Students generating power on UNT campus




Posted on August 30, 2010 at 6:23 PM

DENTON — The University of North Texas is known as the "Mean Green," but the namesake didn't have anything to do with actually going green — until now.

The school's recreation center is being touted as the largest human power plant. When students get on the elliptical machines to burn calories, they have the ability to burn generate enough kilowatts to do so much more.

"This is the magic right here," said Joe Agricola as he installed the small power generators on the exercise equipment.

"The harder you work, the more results you get, and the more electricity you make," Agricola explained.

We saw students increasing their resistance levels on the elliptical with this in mind.

ReRev, the Florida company that developed the system, is connecting each exercise machine to the recreation center's power grid. By next week there will be a computer monitor for the 36 elliptical machines showing how many kilowatts a student is generating.

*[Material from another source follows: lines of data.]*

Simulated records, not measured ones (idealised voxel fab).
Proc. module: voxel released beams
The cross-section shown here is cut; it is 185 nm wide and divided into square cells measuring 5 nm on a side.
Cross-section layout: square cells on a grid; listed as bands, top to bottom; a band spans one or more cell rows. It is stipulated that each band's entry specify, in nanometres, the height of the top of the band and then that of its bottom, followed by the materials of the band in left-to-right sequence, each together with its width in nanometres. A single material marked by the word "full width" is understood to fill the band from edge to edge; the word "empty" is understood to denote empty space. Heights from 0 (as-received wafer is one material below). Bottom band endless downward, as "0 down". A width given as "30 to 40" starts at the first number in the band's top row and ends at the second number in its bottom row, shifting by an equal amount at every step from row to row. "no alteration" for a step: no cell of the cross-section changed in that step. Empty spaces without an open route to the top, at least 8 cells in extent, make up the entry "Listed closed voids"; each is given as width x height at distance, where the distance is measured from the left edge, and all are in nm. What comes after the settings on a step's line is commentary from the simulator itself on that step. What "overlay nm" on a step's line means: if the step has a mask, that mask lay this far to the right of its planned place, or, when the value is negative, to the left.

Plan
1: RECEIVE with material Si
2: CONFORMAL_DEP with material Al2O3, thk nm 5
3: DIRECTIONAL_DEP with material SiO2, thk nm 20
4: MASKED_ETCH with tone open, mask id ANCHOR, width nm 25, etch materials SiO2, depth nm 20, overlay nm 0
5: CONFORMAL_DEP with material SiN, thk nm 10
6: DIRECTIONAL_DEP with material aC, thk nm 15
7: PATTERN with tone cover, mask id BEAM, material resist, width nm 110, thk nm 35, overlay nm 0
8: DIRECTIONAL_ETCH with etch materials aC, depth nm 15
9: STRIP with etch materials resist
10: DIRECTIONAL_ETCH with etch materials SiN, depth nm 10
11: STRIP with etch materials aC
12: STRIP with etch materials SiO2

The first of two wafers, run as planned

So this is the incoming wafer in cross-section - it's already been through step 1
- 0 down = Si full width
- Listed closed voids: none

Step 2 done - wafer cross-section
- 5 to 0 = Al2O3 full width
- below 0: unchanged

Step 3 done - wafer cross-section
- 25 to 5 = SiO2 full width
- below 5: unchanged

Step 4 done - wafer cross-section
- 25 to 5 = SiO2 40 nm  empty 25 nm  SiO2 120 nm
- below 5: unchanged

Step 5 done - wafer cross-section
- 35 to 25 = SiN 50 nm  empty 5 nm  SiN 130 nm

No other university in the country has this much equipment that can produce carbon-free electricity — definitely a sign of the times.

"I think its a great idea," said student Harper Higginbotham. "Glad we are not just putting up a sign, but doing something — it's actually making a real difference."

During a typical workout, the elliptical machine can generate 50 watts of power.

"A 30-minute workout can power a laptop computer for one hour and burn a a light bulb for two-and-a-half hours," said Laurie Klein, the senior associate director of UNT's recreation center.

It can also power a television for 10 minutes. These exercise machines cannot power the whole building, but these students are encouraged.

"You have to start somewhere," Higginbotham said. "If every person works out for 30 minutes, they're contributing to electricity they use."

The elliptical machines have another benefit: They also keep the the air moving in the room, which means heat doesn't build up, and air conditioning bills can be lower.